In the case of the game example above, a positive sum game, where only one "non-cooperative" move is involved, which means that the players have no knowledge of the other's move, the betrayal strategy is the best strategy for each individual because it will always produce a positive result. The 1,1 outcome is the "Nash Equilibrium" because, in the absence of knowledge of the other player's move, it is the rational strategy to "maximize utility" by avoiding the possibility of a 0 result. However, it is the characteristic of the Prisoner's Dilemma that this "best strategy" result does not maximize mutual or overall utility, and in retrospect it seems foolish (or, at best, unfortunate), even if the players cannot have known better:  The double "keep faith" result involves a 6 point benefit overall, the single betrayal 5, and the double betrayal only 2, which is worse than the individual benefit, 3, as the result of mutually keeping faith. Each player, indeed, can do better individually by consistently getting the other player to keep faith while being betrayed, like Lucy and Charlie Brown (this would involve communciation and thus ironically would be a "cooperative" game), but in real life with sensible persons this is unlikely and is not an issue in a non-cooperative game anyway. The Nash Equilibrium thus could be accused of suffering from the same evils as capitalism itself, allowing self-interest to overcome the common good and tempting each player into deceiving the other, like Lucy, and scoring the maximum benefit.

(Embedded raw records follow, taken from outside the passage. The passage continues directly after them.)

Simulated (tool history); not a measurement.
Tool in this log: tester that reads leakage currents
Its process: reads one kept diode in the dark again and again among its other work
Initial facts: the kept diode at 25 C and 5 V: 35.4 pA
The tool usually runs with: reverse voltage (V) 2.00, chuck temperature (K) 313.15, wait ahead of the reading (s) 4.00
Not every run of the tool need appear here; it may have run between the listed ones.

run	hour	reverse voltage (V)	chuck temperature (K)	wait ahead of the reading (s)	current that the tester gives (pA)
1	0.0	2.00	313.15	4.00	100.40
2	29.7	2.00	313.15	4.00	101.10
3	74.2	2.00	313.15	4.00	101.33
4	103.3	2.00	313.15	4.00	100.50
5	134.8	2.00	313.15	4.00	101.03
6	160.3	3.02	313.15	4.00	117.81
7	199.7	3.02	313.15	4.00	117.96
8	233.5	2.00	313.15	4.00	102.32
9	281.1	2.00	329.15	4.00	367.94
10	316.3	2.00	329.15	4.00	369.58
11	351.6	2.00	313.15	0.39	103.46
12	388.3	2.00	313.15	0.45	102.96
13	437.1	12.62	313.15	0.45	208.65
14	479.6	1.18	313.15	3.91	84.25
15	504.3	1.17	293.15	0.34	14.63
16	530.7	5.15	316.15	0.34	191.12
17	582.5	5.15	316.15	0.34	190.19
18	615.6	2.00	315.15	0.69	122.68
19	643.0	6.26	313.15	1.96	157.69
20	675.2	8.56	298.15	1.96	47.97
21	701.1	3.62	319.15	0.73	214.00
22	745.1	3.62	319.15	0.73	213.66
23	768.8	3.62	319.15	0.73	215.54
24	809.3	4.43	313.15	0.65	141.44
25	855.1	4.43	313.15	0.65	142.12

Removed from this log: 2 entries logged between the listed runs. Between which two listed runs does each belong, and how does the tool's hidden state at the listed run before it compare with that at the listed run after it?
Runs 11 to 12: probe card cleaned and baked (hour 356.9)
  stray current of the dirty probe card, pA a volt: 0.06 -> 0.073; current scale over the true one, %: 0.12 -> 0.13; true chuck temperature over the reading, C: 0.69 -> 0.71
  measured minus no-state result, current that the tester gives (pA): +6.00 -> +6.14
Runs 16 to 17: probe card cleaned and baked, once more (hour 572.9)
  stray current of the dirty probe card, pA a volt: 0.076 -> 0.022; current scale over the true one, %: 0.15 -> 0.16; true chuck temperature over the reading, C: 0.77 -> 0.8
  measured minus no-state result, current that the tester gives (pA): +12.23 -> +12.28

This failing can be seen as partially remedied in the "Nash Solution," which is about cooperative games and which includes the condition that both players cannot have simultaneously done better through different strategies. With those conditions, the 3,3 result would be the Nash Solution. Although I don't have the dates pinned down, this could well have been Nash's response to the first examples of the Prisoner's Dilemma-like games, about which he was informed, in 1950. Unfortunately, the Nash Solution is also subject to objections that it is unfair or inequitable. This is because in the real world the same objects have different utility for different persons. Thus, if a bequest is left to two persons, one rich and one poor, on the condition that they decide among themselves how to divide it up, otherwise they lose it, this puts the poor person at a negotiating disadvantage. The money means more to the poor man, has greater relative utility, than it does to the rich man, who doesn't really need it in the same way. The result is that the rich man, by the threat of sinking the deal, can obtain agreement for a larger share. This would strike most people as unfair, and indeed in such real bequests the condition usually would only be that the recepients "share and share alike." That condition would strike most people as just because it shouldn't matter what the relative utility of the money is and each person should be treated alike. The requirement of equal utility both explains the real world advantage of a wealthier person in a real situations that are like this and is thus likely to remind those inclined to believe such things of the evils of capitalism itself. Both the Nash Equilibrium and the Nash Solution are thus going to be cold comfort to the Left, whether in Hollywood or elsewhere.

Although the same amount of money may be of less relative utility to the rich person, there is also the circumstance, for those concerned about the common good, that the money in the hands of the rich man is of greater social utility. That is because the rich man will not need to spend the money on necessities and very likely will not even spend the money on luxuries. It will probably be added to investment capital (so as to increase income permanently rather than just blowing a windfall). This is of greater social utility because capital spending increases wealth, even for the poor man. This is the effect of Say's Law, which is what the Left disbelieves and hates about capitalism the most. If the rich person doesn't "need" the money, then it should go to the poor man, the reasoning would go, and all this talk about capital spending is just "trickle down economics" -- a lie designed to deceive the poor and gullible while all that the capitalists are doing is increasing their profits. Capital spending can, indeed, increase profits -- though after several years in operation a very successful business, Amazon.com, still has not turned a profit:  Profit, in that example and as seen above, is uncertain; so capital spending must initially mean something else. It means, indeed, increased production or increased productivity, both of which serve to drive down real prices across the economy, thereby benefiting the poor man who is spending his money on consumer goods. That is Say's Law, and the real benefit of capitalism. The Nash Solution therefore does not represent anything unjust or inequitable. It is about maximizing social utility overall, which benefits everyone, rich or poor. So Adam Smith doesn't quite get refuted yet.